KEN'S KORNER - APRIL 2009

SAFETY OUTSIDE THE TRUCK

BY AUTHOR, EDUCATOR & DRIVER KEN SKAGGS

 

There is an overwhelming amount of material on trucking safety.  You can find safety tips everywhere, from the web to the CB radio.  Everybody (including me on my own website at www.bigcitydriver.com) has something to add to the ever-expanding knowledge base of trucking safety. But, try to find something on safety outside the truck, and there’s nothing.  So, I thought that it would be a good time to write a little about the subject.

For the most part, a driver feels pretty safe in his truck, but occasionally he has to get out and walk (and sometimes it isn’t in the best neighborhood or one he is familiar with).  Oftentimes, drivers find themselves in desolated places at inconvenient times.  Whether it’s an industrial area on a Saturday (when everything is closed) or some strange city street late at night, drivers need to be careful when they get out of their truck.

Let’s face it - truck drivers are targets for thieves and robbers.  They think we all have money.  Of course, some do (like unmarried drivers who don’t have any bills to pay).  But, for the most part, we are just working class dogs like everybody else, trying to pay our bills and struggling from week to week.  Thieves don’t see it that way though.  They see a truck and figure there is likely a couple of hundred dollars in your pocket, and a bonanza inside the truck, too.  So we have to be careful - not only when driving, but where we park, when we park, where we get out and walk, when we get out and walk, how much cash we carry, how we flaunt it, etc.

About ten years ago, I bought a nice car - a two-year-old, red Firebird with t-tops.  It was a beautiful car, and it came with a big payment and high insurance rates.  For the next four years, I would question myself as to why I took that plunge as I struggled each month to make that payment.  With a low down payment and a high interest rate, it really wasn’t a smart buy for me at the time.  I couldn’t really afford it.  I bought it on impulse, simply because I loved it.  Well, the point is, one day my niece, who was eighteen at the time, asked me if she could borrow some money - a lot of money.  I said no, explaining that I didn’t have that kind of money.  She was flabbergasted, insisting I did, because I had that car.  She thought the presence of that car proved I had money.  I explained to her that the car was the reason why I didn’t have any money!  A few years and a few children later, I’m sure she realizes it now.

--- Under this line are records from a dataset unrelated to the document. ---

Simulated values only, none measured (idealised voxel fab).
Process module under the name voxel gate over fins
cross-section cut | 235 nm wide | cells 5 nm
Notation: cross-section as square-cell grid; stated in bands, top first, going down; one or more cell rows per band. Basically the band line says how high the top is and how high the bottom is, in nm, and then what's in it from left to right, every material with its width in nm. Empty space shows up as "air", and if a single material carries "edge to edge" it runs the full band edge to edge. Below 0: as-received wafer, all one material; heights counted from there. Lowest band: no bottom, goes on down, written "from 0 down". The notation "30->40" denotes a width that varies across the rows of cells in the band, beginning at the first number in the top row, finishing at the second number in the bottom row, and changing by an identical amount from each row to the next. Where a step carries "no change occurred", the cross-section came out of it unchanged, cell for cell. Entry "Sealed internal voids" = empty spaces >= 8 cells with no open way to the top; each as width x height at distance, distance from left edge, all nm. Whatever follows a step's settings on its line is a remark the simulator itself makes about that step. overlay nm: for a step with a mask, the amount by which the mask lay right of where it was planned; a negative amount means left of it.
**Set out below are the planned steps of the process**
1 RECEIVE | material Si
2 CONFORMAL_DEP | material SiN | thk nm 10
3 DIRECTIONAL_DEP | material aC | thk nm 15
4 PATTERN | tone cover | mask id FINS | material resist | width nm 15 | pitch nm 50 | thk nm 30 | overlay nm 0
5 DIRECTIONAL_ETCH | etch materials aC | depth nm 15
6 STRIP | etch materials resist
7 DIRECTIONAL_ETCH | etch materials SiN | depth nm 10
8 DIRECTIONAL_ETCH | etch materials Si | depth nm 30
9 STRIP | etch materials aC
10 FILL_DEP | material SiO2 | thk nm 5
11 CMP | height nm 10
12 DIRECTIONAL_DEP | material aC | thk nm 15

The point is - big, flashy, fun, expensive things make young, inexperienced (or desperate) people think you have money.  If you get out of a shiny new truck, wearing snakeskin boots and a ten-gallon hat, you’ll have to be careful exactly where you go, and where you park.  Think about it.

I watched one of those forensic shows one day (maybe you saw it too), and there was a truck driver who got killed in his truck.  As the investigators studied the scene, they determined that he was probably shot right through the window as he sat in his seat.  He was parked late at night at the place he was supposed to deliver to, which was closed until morning, and he was the only one there.  They shot him, took his wallet, his TV and who knows what else.  Luckily, there was a witness that spotted a suspicious vehicle and a camera that saw the vehicle too, and the criminals were caught.  But still, a driver was killed simply because he was alone and an easy target.

Not only do we truck drivers have to watch out for thieves and thugs, we have to be careful of other hazards.  Simply walking through a busy truck stop can get you killed.  Just last night I saw a truck flying through a Love’s parking lot, going about forty miles per hour.  His trailer leaned hard as he whipped around a corner and blew past a BBQ rib truck with five or six drivers standing there (by the way, those are some awesome ribs that guy sells at the Love’s in Houston, TX).  I turned my CB on to tell him off, but someone else beat me to it.  He never responded, he just blasted out the driveway and down the road.  Of course, there are actual cases of drivers getting killed, run over by a truck in a truck stop.

A truck almost hit me one day, at the Petro in Knoxville, TN.  I saw him stop to talk to a few drivers that were standing there.  As I walked in front of his truck, I looked up at him for eye contact, but his head was turned as he talked to those drivers.  Then, without warning, his truck lurched forward as he took off.  I jumped and put my left hand out to block it.  As I was in the air on my jump, the grill pushed my left hand, propelling me a few extra feet out of the way.  I yelled, “Hey!”  He stopped on a dime and said, “What?”  And I answered, “You almost hit me.”  Then he said, “How could I, you’re way over there?”  I answered, “I am now because I jumped.”  He apologized, and I reminded him to look around before taking off next time.  An older driver who saw the whole thing admitted to me that if it were him in front of that truck, he would have probably been run over.  I thank God I was born with good reflexes and had the right reaction to jump as I did.  But that was close.

Yes, safety outside the truck is just as important as safety behind the wheel.  You have to watch out for traffic, even in a truck stop.  You have to be careful where you park, when you park, where you walk, what you carry, and more than I can even mention here.  Don’t be so paranoid that you don’t go anywhere, but be aware of your surroundings and watch your back out there.  For more useful information, be sure to visit www.bigcitydriver.com today.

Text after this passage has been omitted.